Before you start, grease a 9" x 13" baking dish with cooking spray, butter or oil. Set this aside.
Cube up your sourdough bread and arrange in the base of the baking dish. Allow to sit while you organise the rest of the ingredients.
Heat a frying pan over high heat. Add the olive oil and fry the ground pork sausage and rosemary together. Use a wooden spoon to break up the sausage as it cooks. Make sure it's getting nice and brown as you break it up.
Once the sausage has browned, add the onion, minced garlic and bell peppers to the pan and fry off until the onion and pepper start to soften a little.
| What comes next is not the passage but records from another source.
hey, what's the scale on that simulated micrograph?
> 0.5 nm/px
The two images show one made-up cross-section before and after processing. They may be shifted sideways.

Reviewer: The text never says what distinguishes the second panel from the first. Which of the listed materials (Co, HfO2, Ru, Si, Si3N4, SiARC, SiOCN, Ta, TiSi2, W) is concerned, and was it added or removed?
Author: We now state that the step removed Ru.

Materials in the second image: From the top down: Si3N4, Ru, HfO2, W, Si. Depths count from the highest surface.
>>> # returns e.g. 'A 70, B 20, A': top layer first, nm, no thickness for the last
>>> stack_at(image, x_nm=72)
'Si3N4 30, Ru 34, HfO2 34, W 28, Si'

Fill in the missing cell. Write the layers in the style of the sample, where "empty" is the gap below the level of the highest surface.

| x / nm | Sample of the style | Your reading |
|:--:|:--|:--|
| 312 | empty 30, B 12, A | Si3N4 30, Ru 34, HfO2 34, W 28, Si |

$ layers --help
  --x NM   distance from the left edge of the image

Once the sausage and vegetable mixture is cooked through, carefully tip it over the sourdough bread cubes and spread it out evenly. Set this aside while you make the egg mixture.
In a batter jug, add 12 eggs, sourdough starter, salt, pepper, milk and shredded cheddar cheese (I've add a little extra Italian seasoning here too). Whisk vigorously until the ingredients are well combined.
Tip the egg mixture over the sourdough bread and vegetable mixture in the baking dish.
Now, cover the dish in aluminum foil and place into the fridge for up to 24 hours (minimum 30 minutes).
When you're ready to bake the sourdough breakfast casserole, preheat the oven to 200C (400F) and allow the breakfast casserole to sit out of the fridge for around 30 minutes. Take the aluminum foil off the baking dish and place into the oven to bake until golden brown for around 45 minutes.
Once baked, remove from the oven and allow it to sit for around 30 minutes before serving.